Guatemala’s Anti-Corruption Star Dims
26 May 2023 ( Foreign Policy )
Another Tick in the Autocracy Column?
Guatemala, Central America’s most populous country at over 17 million people, will hold presidential and parliamentary elections next month. A drumbeat of evidence of democratic backsliding has preceded the vote.
Last week, the top-polling presidential contestant became the latest candidate to be disqualified on grounds that were disputed as political, while leading newspaper elPeriódico ceased publication amid a suite of government investigations targeting its journalists as well as the arrest of its founder and four of its lawyers. The events sent a chilling effect across Guatemalan media, as the newspaper had a long history of scrutinizing corruption within the Guatemalan government.
Even if there is no overt tampering with ballot boxes on June 25, the congressionally chosen electoral court’s use of “lawfare tactics to veto legitimate candidates” has already resulted in a vote that “lacks electoral integrity,” political scientist Lucas Perelló wrote in a briefing for consultancy Politico Tech Global.
Conservative President Alejandro Giammattei cannot run for reelection due to term limits, but he is highly unpopular and his party’s candidate is trailing in polls. Still, analysts including Perelló told Foreign Policy that the entrenched financial and political elites that Giammattei represents extend far beyond his party, and that their influence on institutions like the courts appears to be neutralizing any true threats to the political status quo. The presidential hopeful that perhaps posed the biggest such threat, left-wing Indigenous organizer Thelma Cabrera, came near the vote threshold needed to make the presidential runoff in 2019—but she was among the first candidates disqualified for this year’s race back in February.
Guatemala’s democratic decline is all the more striking given the fact that it was celebrated as an international anti-corruption success story just a decade ago.
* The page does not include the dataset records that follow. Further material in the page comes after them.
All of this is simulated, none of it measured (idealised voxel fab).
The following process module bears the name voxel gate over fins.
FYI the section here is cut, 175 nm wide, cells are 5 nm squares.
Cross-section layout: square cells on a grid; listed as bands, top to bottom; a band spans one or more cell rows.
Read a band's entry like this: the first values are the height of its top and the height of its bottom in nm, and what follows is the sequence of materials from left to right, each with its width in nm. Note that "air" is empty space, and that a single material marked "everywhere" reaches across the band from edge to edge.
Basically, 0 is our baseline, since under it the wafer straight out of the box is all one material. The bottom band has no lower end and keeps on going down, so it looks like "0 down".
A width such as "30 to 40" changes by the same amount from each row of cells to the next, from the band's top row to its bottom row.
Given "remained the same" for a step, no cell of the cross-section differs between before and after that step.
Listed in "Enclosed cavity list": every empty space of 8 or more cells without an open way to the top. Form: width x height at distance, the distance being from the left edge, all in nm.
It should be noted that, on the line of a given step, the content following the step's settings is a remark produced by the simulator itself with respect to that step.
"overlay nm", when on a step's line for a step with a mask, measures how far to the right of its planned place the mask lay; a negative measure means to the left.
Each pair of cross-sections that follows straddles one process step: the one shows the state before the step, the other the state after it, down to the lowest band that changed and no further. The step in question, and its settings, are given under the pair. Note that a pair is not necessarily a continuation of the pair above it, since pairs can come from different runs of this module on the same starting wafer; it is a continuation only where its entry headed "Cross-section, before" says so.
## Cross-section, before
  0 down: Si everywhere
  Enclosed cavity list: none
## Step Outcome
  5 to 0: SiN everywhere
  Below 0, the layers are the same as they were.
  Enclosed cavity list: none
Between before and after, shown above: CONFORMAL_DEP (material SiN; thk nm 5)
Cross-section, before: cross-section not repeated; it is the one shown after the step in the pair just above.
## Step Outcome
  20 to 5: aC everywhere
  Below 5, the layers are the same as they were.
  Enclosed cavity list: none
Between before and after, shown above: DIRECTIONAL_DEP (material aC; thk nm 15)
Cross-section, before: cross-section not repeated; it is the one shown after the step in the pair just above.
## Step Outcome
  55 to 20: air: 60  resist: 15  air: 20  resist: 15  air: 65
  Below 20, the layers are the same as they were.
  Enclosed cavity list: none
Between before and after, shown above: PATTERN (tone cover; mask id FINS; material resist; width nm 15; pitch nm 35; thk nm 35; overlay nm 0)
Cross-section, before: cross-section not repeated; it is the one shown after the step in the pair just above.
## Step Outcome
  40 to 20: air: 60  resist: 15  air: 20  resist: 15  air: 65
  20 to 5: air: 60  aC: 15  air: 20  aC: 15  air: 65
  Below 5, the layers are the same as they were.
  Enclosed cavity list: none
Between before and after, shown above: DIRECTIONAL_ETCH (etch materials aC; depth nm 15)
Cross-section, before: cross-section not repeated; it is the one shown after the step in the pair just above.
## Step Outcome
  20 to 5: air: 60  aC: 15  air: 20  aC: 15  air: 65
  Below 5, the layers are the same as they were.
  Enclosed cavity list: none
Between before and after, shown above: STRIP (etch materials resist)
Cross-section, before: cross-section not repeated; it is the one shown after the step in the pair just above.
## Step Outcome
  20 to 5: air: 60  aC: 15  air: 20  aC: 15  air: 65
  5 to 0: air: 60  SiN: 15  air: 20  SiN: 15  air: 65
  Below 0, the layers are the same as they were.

After the country emerged from a decadeslong civil war in 1996, local reformers and international aid organizations worked together to try to establish a Guatemalan justice system with integrity. The U.S. Agency for International Development has contributed to those efforts since the 1990s, and in 2007, the United Nations partnered with Guatemalan prosecutors to set up an anti-corruption task force that went on to investigate some of the country’s most powerful politicians. It was called the International Commission against Impunity in Guatemala, or CICIG by its Spanish acronym.
In 2015, revelations from the CICIG prompted mass anti-corruption protests in the country, leading some observers to say that a “Guatemalan Spring” was underway. But after the task force started investigating President Jimmy Morales in 2017, Morales’s government began to effectively shut it down. In the years since, authorities from the Giammattei administration have removed some of the boldest anti-corruption judges and prosecutors.
Activists, judges, and reports by nongovernmental organization monitors have all concluded that “what we’re experiencing in Guatemala is a kind of revenge against all the actors who worked with the CICIG,” journalist Jody García of Plaza Pública told Foreign Policy.
A permissive U.S. stance played a role in Morales’s closure of the CICIG. After Donald Trump became U.S. president in 2017, Washington went from being the CICIG’s public champion and biggest financial backer to staying largely silent about its dismantling. Former CICIG head Iván Velásquez told Reveal that Trump made a deal with Morales in which Trump stayed silent about corruption in Guatemala in exchange for Guatemala accepting asylum-seekers who were trying to travel north to the United States.
Officials in the Joe Biden administration, for their part, have repeatedly said that promoting good governance—including supporting both anti-corruption champions and journalists—is a key part of their strategy toward Central America. But in practice, jailed elPeriódico founder José Rubén Zamora told the New Yorker last month, press freedom appears to have been subsumed by other policy priorities. Washington is currently counting on Guatemala’s partnership to create regional processing centers for northbound migrants. U.S. officials have issued some statements about Zamora’s case, but “a tweet is not going to get me out of here,” he said.
Guatemala’s democratic backsliding is part of a broader Central American trend that includes dramatic crackdowns on dissent in Nicaragua and El Salvador. Yet there is one important exception in the neighborhood. In Honduras, political organizers remarkably threw off 12 years of rule by the same political party in November 2021. Perelló and political scientist Will Freeman wrote in the Journal of Democracy that “for opposition parties and movements elsewhere, Honduras offers an instructive example”: Even in what appeared to be a competitive authoritarian regime, years of “refusing to abandon the electoral area and investing in grassroots organizing” can bear fruit.
In Guatemala, it’s far harder to build the type of national grassroots movement that triumphed in Honduras because of the huge diversity between urban and rural communities, Freeman told Foreign Policy. Over 40 percent of Guatemalans identify as Indigenous, and many speak a variety of different Indigenous languages rather than Spanish. In Guatemala, both the opposition and the groups in power “are each more diverse than in Honduras,” he added.
Still, both scholars said, that doesn’t mean political organizing would be in vain. The opposition “should really engage in a meaningful process of party-building within the country,” Perelló said.